Types of Parallel Ports

The PC parallel port goes back to the earliest days of the microcomputer, and the variety of types of port and of communications protocols reflect this. Most modern systems use an ECP port (Extended Capabilities Parallel Port) which can be programmed to emulate the older protocols. To further complicate matters, the IO chips which control parallel ports can themselves be set up, usually in BIOS, but sometimes using a utility program, to use one of the various available protocols exclusively. Many peripherals are capable of communicating in more than one of these protocols, and your driver may well need to support multiple protocols as well. This is particularly important for devices (such as scanners and digital cameras) where the primary direction of communication is inbound from the peripheral to the computer, as the original parallel ports were unidirectional (outbound), and the capabilities of the various protocols vary more for inbound data transfer than for outbound.

EPP ports are capable of SPP and PS/2 data transfers without any adjustment. An ECP port can emulate SPP and PS/2 modes, and usually EPP mode as well, though many IO chips have separate settings for ECP (no EPP possible) and ECP+EPP where EPP can be emulated. If the IO chip is programmed (usually in BIOS) as an EPP port, it will allow PS/2 and SPP operations normally, but if it is set up for ECP+EPP, and the ECP control register is set for EPP mode, the slower modes will NOT work. This is all rather confusing, and needs to be explained in the documentation for any driver that uses EPP. Most peripherals support either EPP or ECP, but not both.

To get information on the capabilities of a particular port setup, if the parallel port driver is loaded into the kernel, dmesg should produce a line like

parport0: PC-style at 0x378 (0x778) [SPP,ECP,ECPPS2,ECPEPP].[1]

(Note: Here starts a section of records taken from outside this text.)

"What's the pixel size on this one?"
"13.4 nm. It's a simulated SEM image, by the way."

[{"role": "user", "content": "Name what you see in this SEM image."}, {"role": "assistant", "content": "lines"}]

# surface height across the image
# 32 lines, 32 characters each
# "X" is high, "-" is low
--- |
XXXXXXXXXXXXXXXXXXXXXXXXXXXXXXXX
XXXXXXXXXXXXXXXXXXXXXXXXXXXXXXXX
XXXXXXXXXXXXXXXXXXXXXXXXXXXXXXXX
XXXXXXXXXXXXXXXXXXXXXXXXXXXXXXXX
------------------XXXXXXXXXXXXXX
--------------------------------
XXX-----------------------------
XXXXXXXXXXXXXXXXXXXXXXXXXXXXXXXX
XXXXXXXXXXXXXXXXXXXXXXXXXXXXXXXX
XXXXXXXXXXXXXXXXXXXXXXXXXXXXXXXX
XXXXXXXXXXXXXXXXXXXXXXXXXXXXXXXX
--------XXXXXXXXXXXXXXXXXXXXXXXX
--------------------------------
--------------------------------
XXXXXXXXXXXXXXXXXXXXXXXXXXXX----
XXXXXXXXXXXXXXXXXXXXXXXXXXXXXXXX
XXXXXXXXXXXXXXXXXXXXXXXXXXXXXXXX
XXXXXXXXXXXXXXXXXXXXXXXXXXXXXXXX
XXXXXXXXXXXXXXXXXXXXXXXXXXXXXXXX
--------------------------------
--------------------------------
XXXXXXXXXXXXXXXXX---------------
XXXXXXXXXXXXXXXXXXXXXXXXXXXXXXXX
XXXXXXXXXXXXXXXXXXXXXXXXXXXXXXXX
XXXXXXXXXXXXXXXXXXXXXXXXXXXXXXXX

Here SPP and ECP are supported modes (tested by the kernel at boot time, or when the module was loaded), and ECPPS2 and ECPEPP are PS2 and EPP modes available if the ECP port is properly programmed. Systems which use the /proc filesystem (and nearly all do) allow one to get information about the port from the from the file /proc/parport/parportX/hardware (with 2.2 kernels), or /proc/sys/dev/parport/parportX/hardware (with 2.4 kernels). The file looks as follows:

base: 0x378 (0x778)

irq: none

dma: none

modes: SPP,ECP,ECPPS2, ECPEPP

Reading this file is probably the easiest way for a user-space program to get information about a system's parallel port setup.

Notes

[1]

This is for a 2.2.x kernel. For the 2.4 series, this will be changed somewhat, but the new format hasn't yet stabilized at the time this was written.